Monday, October 7, 2013
I'm Not Good Enough: Designer Self-Doubt
Self-doubt. It's something we all struggle with in every area of our lives including our professions.
I am no exception.
My story begins in December 2007, when I obtained my B.S. in Graphics Technology at the age of twenty-seven. I was married and living in West Virginia at the time. I had only completed one semester of college after high school, so once we were settled in West Virginia I enrolled in a local college. Initially, I pursued a degree in Business Administration. I had held several retail management positions so it seemed like a logical choice. However, I quickly realized that Business Administration wasn't quite my thing.
I flipped through the college's degree book, wondering what major to pursue next. As I did so, I started to reflect on my younger days when I had been super creative. Drawing, writing, and even creating dance routines to Paula Abdul. (Don't judge me! You know you did it, too!) So with a "What the heck!" I switched my major to Graphics Technology and never looked back.
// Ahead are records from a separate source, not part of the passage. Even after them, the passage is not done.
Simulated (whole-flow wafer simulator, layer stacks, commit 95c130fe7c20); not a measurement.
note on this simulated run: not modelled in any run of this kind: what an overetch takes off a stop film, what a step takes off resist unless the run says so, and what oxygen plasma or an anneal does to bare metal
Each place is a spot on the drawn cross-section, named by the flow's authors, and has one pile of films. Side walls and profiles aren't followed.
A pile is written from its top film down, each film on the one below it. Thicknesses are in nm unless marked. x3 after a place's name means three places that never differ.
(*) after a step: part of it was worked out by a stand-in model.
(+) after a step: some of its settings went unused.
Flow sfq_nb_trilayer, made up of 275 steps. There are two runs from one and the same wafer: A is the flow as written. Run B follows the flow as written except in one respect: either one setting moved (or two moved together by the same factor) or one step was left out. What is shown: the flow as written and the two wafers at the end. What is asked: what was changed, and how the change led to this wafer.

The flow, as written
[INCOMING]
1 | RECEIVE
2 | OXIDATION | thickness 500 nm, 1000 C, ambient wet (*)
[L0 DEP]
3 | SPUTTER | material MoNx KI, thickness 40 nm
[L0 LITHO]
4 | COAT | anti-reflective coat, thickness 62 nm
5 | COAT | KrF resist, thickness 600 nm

However - I was in West Virginia. Where the only artistic culture is arts and crafts, not modern design of any kind. Heck, even if you want modern furniture you are out of luck. Everything is country, country, country.
Faced with a non-existent pool of job opportunities, I started a small freelance business. I even landed my first client, author and speaker Cindi McMenamin, before I graduated. But the lack of a design community really stinted how I saw my work. I would compare my sites - which weren't half-bad, really, for a beginner - to sites I would see online. Without a support system that could encourage me or keep me tethered in reality, I cultivated a skewed perspective of my work. (I was also married to a man who wasn't encouraging, which didn't help either.)
Then, in 2011, my husband announced that he wanted a divorce. Not having a steady source of income, I packed up what would fit in my CR-V and my mother's mini-van, and moved in with her back home in Pennsylvania. I continued to do sporadic freelance work, still charging way below what I was worth, not believing that I had what it took to get a "real" design job.
Fortunately, I have another "man" in my life, named Jesus, who began to show me that wasn't true. (Wait. Did she just drop the "J" word? Yes, yes she did. Just roll with it and keep reading.) By His grace, I began to see that, "Hey. My websites are artistic. I do have talent and skills." Etc.
In the end, though, Jesus used necessity to spur me into actually pursing a full-time web design job. As my mother had previously done to my two sisters, she kicked me out after a year for no concrete reason. Suddenly, I was forced to seek a job in my field in order to survive. Eventually, I landed the job of Marketing Director for a local equipment company.
The job, however, only lasted a month and a half as they eliminated the position. It was a blessing, really, as the environment was horrible. But it had its use on my resume. A month later, I become the Webmaster for the Allegheny County Department of Human Services, where I currently work.
I've come a long way since my days in West Virginia, but I still struggle with self-doubt. After all, this is my first "real" job in the design field. I'm starting to network with other Pittsburgh creatives, which is great. But it's also difficult not to compare myself to others - an unfair comparison given most have more experience than I do. At least in a non-freelance setting.
So how do I deal? One way is that I have a Google Doc that lists all of my skills and talents. Something I refer to when needed. It includes everything from web design skills (including responsive web design, CSS, HTML and a natural ability to create user-friendly sites), to graphic design skills (i.e. Adobe Creative Suite), to social media knowledge, to marketing expertise. It also lists my experience working with clients, running my own business, etc.
The Google Doc reminds me that I have quite a lot to offer, even when that doesn't feel like the truth some days.
In the end, the bottom line is that we are all continuously learning and growing - no matter what field we're in. But at the same time, we also all have something to bring to the table today. The key is not to compare yourself to others in a detrimental way, but to focus on growing. Know your strengths and weaknesses, but be humble enough to learn from those who know more than you do, and keep moving forward.
In his recent book "Start," Jon Acuff candidly discusses how Learning leads to Editing, which leads to Mastering, which leads to Harvesting. Meaning, you start learning what general field you want to pursue, you whittle that down to what you want to be an expert in, you master it, and then you reap the harvest and guide others.
But the key is to start moving forward - and to keep going. And going up! Not backwards, sideways, or any other crazy way. Trudge upward and onward!
Don't let self-doubt keep you stranded on a plateau!
This post was inspired by @emilylevenson's talk at Pittsburgh PodCamp8.